We should consider voting strategically

Put your personal preference aside and support the stronger opposition candidate.

To the Editor,

This could be the year that strategic voting finally arrives in Canada.

Canadians who dislike Prime Minister Stephen Harper tend to do so intensely, but for differing reasons. For some, it’s skyrocketing debt and dismal job creation. For others, it’s the PM’s war on science and on the environment. For yet others, it’s his childish militarism.

Whatever. A quarter to a third of the electorate will still vote for Harper, some of them enthusiastically. But the vast majority of Canadians have had enough of him. We just haven’t made up our minds on who we would prefer. My hunch is that many of the remaining majority would be OK with either a Liberal or an NDP victory.

Those of us who want our country back on track, towards Canadian ideals of fairness, democracy, peacekeeping and environmental responsibility, have only one realistic course of action in October. Take a close look at who has the best chance of winning. Put your personal preference aside and support the stronger opposition candidate. If we all do that, the worst outcome will be an infinite improvement.

Patrick TrueloveDelta

 

To the Editor,

Last week we learned that the tax load for most Canadians is around 45 per cent of our annual income. So, voting for any political party that is planning to raise taxes may not be such a good idea. The opposition parties are contemplating extra taxes, including a federal carbon tax.

Justin Trudeau has declared that all the Liberal Party candidates must be pro-choice. Surely this affects the Charter rights of many whose religious and other beliefs are in contrast with his. Shouldn’t this be a personal decision? What other dictatorial visions does he have?

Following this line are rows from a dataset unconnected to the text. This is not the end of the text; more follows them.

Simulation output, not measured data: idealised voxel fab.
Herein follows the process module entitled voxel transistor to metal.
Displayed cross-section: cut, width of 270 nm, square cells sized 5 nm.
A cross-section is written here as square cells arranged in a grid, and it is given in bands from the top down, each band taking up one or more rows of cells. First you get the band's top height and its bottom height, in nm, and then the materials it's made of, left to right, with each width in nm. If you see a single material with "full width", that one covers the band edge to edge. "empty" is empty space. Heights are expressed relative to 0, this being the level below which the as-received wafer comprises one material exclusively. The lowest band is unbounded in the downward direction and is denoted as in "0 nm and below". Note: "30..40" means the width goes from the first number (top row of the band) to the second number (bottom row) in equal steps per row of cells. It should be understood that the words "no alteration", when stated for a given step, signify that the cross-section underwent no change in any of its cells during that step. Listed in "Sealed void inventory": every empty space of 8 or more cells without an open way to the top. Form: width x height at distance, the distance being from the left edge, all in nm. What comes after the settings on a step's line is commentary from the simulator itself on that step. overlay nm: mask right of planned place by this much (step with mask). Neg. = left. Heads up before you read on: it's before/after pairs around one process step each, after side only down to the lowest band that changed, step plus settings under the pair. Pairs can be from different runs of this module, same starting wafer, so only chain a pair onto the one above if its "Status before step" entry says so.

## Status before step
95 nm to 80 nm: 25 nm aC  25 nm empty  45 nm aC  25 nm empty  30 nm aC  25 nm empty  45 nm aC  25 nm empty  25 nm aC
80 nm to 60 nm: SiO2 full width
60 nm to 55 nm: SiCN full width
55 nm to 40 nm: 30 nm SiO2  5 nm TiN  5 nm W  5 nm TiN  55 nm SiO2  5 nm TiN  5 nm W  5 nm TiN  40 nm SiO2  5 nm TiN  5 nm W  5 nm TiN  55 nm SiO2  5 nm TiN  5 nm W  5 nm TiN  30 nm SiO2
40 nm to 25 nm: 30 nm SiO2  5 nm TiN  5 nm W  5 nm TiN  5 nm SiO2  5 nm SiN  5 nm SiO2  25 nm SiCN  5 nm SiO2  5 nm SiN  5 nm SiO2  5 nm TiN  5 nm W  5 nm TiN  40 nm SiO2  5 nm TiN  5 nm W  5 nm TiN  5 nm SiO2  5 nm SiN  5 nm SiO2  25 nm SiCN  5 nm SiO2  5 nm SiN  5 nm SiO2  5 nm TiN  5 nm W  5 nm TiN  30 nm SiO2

Tom Mulcair and the NDP are the favourites of (and beholden to) all the strongest labour unions. That support comes with a price, especially for the already overburdened taxpayers.

All the opposition parties have set gender and race quotas for their candidates. Shouldn’t knowledge, expertise, enthusiasm, and training supersede this kind of emphasis? Voters need to vote for the best to lead this country, and not for someone because there is a shortage of their gender and race in Parliament.